It was unsurprising, then, that Wood went on to help define the aesthetic of comics activism. If it can be said to be an actual movement, then Wood is without a doubt its official propagandist. He provided the grenade design for one of the most-respected sites on comics criticism, artbomb.net, and t-shirts that quickly become iconic within the movement. The best (and one I still wear occasionally and get to feel punk rock) was black, with a white stencil of an AK-47, that simply said "Defend Comics."

The links between Wood, Channel Zero, and comics activism were apparent, even if unintended. When creating, Wood wasn't thinking of the survival of the medium or bringing new readers or new voices to the industry. He was thinking only of making his voice heard, of acting out in whatever way he could. (And graduating art school.) But these messages of awareness and activism, combined with its traits as a story, it's easy to see why Brian Wood and Channel Zero become so important to "the movement."

Over ten years later, we can look back on comics activism with a more-than-healthy level of cynicism. I did put "the movement" in quotes, after all. But even with that cynicism intact, it seems impossible to call the whole thing a failure. Comics survived, after all. Throughout the 2000s, the quality of work got better and better, readers become more informed, and the standard image of the comic book geek was amended to include the sort of coolness that the rest of the world seemed unconvinced of. Would Free Comic Book Day even exist if not for the clamor?

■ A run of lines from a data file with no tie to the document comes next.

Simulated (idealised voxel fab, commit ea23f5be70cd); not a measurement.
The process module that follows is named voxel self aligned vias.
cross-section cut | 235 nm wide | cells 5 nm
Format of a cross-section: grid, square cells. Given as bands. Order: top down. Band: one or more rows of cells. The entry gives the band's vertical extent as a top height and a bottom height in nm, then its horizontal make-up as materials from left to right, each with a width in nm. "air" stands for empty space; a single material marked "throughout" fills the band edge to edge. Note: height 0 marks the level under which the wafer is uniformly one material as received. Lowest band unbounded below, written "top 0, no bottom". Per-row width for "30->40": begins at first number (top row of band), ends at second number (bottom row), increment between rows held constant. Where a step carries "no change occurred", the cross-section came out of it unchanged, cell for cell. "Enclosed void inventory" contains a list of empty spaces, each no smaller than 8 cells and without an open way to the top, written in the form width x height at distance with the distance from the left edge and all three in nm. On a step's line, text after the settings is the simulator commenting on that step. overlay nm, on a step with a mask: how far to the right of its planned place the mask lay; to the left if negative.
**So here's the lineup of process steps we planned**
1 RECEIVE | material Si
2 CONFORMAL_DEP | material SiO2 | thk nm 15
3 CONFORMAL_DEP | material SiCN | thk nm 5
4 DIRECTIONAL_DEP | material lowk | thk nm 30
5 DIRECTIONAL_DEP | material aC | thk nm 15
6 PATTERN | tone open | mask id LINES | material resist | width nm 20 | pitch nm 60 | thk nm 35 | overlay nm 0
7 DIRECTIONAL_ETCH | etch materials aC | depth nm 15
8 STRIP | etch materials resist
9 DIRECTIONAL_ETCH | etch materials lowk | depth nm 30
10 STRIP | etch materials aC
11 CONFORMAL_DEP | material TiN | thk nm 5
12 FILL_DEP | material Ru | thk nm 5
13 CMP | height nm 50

It was a strengthening of the infrastructure, really. Maybe new readers were brought in to the fold, maybe not. Without a doubt, the existing fanbase grew stronger, smarter, and more demanding. They read better comics, redirected their money from crap Big Two ongoings to smaller, more deserving books. The smaller books got bigger, and the creators of the smaller books got opportunities to write and draw big ones. Which is exactly why comics activism petered out. Like Jennie 2.5, many activists wanted to do their part and change things - and like Jennie 2.5, they were also in it for at least a little bit of fame, hopefully a bit more money. That's realpolitik; that's pragmatism.

But Jennie 2.5 got her Jennie Underground, and we got to read better comics. I'd call that a win for all of us.